Category: Event Recap, News

Title: Book Talk: The German Empire, 1871 – 1918

Author: Colleen Schweninger
Date Published: September 29, 2025

Fifteen years after retiring from Georgetown, CGES Emeritus professor Roger Chickering returned to the Hilltop for a book talk, in collaboration with the Mortara Center for International Studies.

The basis of the talk was a volume that Dr. Chickering recently published on The German Empire, 1871-1918. In the book, Chickering addresses a number of questions that linger in the very large historiography of Germany’s “peculiar history” during the late nineteenth and early twentieth century. He noticed a significant gap in the scholarship on the German Empire regarding international, global, and comparative perspectives. Central to his argument are the networks of civic associations (“Vereine”) in which domestic conflict was mobilized in the German Empire.

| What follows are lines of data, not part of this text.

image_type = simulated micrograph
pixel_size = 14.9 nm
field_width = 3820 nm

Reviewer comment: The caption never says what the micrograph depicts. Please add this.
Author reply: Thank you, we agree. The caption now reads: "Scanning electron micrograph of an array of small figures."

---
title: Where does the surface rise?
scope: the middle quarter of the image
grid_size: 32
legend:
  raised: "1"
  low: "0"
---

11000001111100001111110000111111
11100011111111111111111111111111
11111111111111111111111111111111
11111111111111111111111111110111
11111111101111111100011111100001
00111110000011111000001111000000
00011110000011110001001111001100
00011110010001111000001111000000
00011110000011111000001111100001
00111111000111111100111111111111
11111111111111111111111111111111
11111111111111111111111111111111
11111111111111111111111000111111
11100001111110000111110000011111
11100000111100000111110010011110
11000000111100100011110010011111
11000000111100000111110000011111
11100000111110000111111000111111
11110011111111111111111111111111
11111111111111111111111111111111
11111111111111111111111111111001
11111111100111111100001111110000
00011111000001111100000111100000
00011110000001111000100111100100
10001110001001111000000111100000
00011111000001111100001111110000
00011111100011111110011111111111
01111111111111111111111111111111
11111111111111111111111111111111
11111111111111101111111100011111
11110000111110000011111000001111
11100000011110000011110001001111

In “The German Empire, 1871-1918,” Chickering rejects other academics’ views that the developments in the German empire at the time were “benign.”

“The main argument that I try to make here is that the German Empire was profoundly riddled with domestic conflict,” Chickering said.

Chickering also argued that modernization is not a reliable guide to understanding Germany’s development. Instead, his work emphasizes the German Empire’s social and political fragmentation along confessional, regional, and social axes. Chickering explained during the discussion how these axes often coincided.

“The second of these axes of segmentation I’m describing as regional often coincided with confessional tensions. Catholics tended predominantly to live in rural parts of Germany, at least at first, but here in this world versus urban tension, I’ve tried to portray the confrontation of two rather different and not consolidable ways of life,” Chickering said.

Tensions erupted along these axes and gave rise to what Chickering calls “communities of difference,” or civic organizations that would shape domestic conflict. 

“These tensions, as it turns out, were so important because they were pervasively organized into civic associations, or what Germans call Vereine or any number of synonyms, organizations that were active everywhere in Germany in a wealth of descriptions, and will be called, I guess, simply, voluntary associations,” he said.

The discussion concluded with questions about the book’s title, the German Empire’s role in colonization, and the role of gender in German politics.